Illustration: Stuart Miles via
Illustration: Stuart Miles via
May 27, 2014

The price, cost, and value of design services are explored in a recent Design Intelligence article authored by Scott Simpson, a senior fellow of the Design Futures Council.

Value, he explains, represents the difference between “price” (what we agree to pay for specific goods or services) and “cost” (what it takes to produce those same goods or services). 

“Traditionally, the AEC industry has been relatively ineffective in articulating the basic value proposition that is inherent to the construction of buildings,” he writes. 
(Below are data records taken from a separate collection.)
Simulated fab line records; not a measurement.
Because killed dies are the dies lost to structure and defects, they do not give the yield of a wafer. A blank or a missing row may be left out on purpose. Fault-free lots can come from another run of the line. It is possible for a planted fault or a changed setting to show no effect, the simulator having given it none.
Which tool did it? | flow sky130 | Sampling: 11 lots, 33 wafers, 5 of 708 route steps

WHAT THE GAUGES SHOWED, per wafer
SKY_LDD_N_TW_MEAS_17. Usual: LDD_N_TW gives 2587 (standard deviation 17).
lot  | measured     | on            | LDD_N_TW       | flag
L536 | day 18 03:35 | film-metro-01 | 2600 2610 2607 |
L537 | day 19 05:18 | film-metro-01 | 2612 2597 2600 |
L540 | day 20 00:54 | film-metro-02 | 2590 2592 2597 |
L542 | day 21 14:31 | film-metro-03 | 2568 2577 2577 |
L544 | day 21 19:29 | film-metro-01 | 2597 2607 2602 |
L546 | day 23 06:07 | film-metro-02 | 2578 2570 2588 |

“By and large, most clients view construction as a sunk cost, not a generator of value,” he continues. “Real estate developers are acutely aware of the income streams that buildings can produce — they figure very prominently in the financial pro formas — but even they still tend to view design and construction as a commodity business, focusing much more on up-front cost than long-term value.”

Yet, Simpson explains, investing in a building is much like investing in a bond in that a client spends money up front to reap the benefit of a long-term income stream. 

“The economy has developed a sophisticated ways of assessing investment values in the bond market, enabling top bond traders on Wall St. to routinely earn millions of dollars each year,” he writes. “However, no such metrics have yet been developed for buildings. In fact, the financial aspects of buildings are judged by two simplistic criteria: how much they cost to construct in the first place and how much they sell for when ownership changes hands.”

Missing from that mindset is what Simpson considers the most important metric of all: long term operations and maintenance (O&M) cost, which can dwarf initial capital cost by a factor of 10:1. 

“Logic would suggest that during the design process, it would make a great deal of sense to pay attention not only to the traditional architectural issues of siting, form, massing and materials selection, but also analysis of long-term O&M costs, since that’s where most of the owner’s dollars will actually go,” he writes. “Educating owners about the true implications of their decision-making during design will go a long way toward changing the essential value propositions for all involved, including architects, engineers and contractors.”

In the piece, Simpson argues it is both feasible and responsible to justify higher professional fees as long as there are corresponding savings to owners of either capital cost or O&M cost. He also thinks architects can create additional value by maximizing allowable zoning square footage or generating higher utilization ratios. 

“This begs the question of whether or not the traditional system of compensation (fixed fees based on a percentage of the projected construction value) makes any sense in the new economy,” he continues. “For example, what would happen if an architect’s compensation was pegged instead to the number of occupants using the building each day”?